This report deals with analysis of the ToothGrowth data in the R datasets package. The data is set of 60 observations, length of odontoblasts (teeth) in each of 10 guinea pigs at each of three dose levels of Vitamin C (0.5, 1 and 2 mg) with each of two delivery methods (orange juice or ascorbic acid).
library(datasets)
library(ggplot2)
ggplot(data=ToothGrowth, aes(x=as.factor(dose), y=len, fill=supp)) +
geom_bar(stat="identity",) +
facet_grid(. ~ supp) +
xlab("Dose in miligrams") +
ylab("Tooth length") +
guides(fill=guide_legend(title="Supplement type"))
As can be seen above, there is a clear positive correlation between the tooth length and the dose levels of Vitamin C, for both delivery methods.
The effect of the dose can also be identified using regression analysis. One interesting question that can also be addressed is whether the supplement type (i.e. orange juice or ascorbic acid) has any effect on the tooth length. In other words, how much of the variance in tooth length, if any, can be explained by the supplement type?
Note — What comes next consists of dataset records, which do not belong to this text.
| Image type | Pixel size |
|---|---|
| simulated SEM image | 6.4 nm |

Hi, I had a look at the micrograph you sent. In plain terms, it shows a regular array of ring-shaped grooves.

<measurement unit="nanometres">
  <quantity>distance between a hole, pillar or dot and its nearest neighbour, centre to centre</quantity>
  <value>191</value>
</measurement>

fit <- lm(len ~ dose + supp, data=ToothGrowth)
summary(fit)
##
## Call:
## lm(formula = len ~ dose + supp, data = ToothGrowth)
##
## Residuals:
## Min 1Q Median 3Q Max
## -6.600 -3.700 0.373 2.116 8.800
##
## Coefficients:
## Estimate Std. Error t value Pr(>|t|)
## (Intercept) 9.273 1.282 7.23 1.3e-09 ***
## dose 9.764 0.877 11.14 6.3e-16 ***
## suppVC -3.700 1.094 -3.38 0.0013 **
## ---
## Signif. codes: 0 '***' 0.001 '**' 0.01 '*' 0.05 '.' 0.1 ' ' 1
##
## Residual standard error: 4.24 on 57 degrees of freedom
## Multiple R-squared: 0.704, Adjusted R-squared: 0.693
## F-statistic: 67.7 on 2 and 57 DF, p-value: 8.72e-16
The model explains 70% of the variance in the data. The intercept is 9.273, meaning that with no supplement of Vitamin C, the average tooth length is 9.273 units. The coefficient of dose is 9.764 units which can be interpreted as increasing the delivered dose 1 mg, all else equal (i.e. no change in the supplement type), would increase the tooth length 9.764 units. The last coefficient is for the supplement type. Since the supplement type is a categorical variable, dummy variables are used. The computed coefficient is for suppVC and the value is -3.700, meaning that delivering a given dose as ascorbic acid, without changing the dose, would result in 3.7 units of decrease in the tooth length. Since there are only two categories, we can also conclude that on average, delivering the dosage as orange juice would increase the tooth length by 3.7 units.
confint(fit)
## 2.5 % 97.5 %
## (Intercept) 6.705 11.84
## dose 8.008 11.52
## suppVC -5.890 -1.51
The confidence intervals mean that if we collect a different set of data and estimate parameters of the linear model many times, 95% of the time, the coefficient estimations will be in these ranges. For each coefficient (i.e. intercept, dose and suppVC), the null hypothesis is that the coefficients are zero, meaning that no tooth length variation is explained by that variable. All p-values are less than 0.05, rejecting the null hypothesis and suggesting that each variable explains a significant portion of variability in tooth length, assuming the significance level is 5%.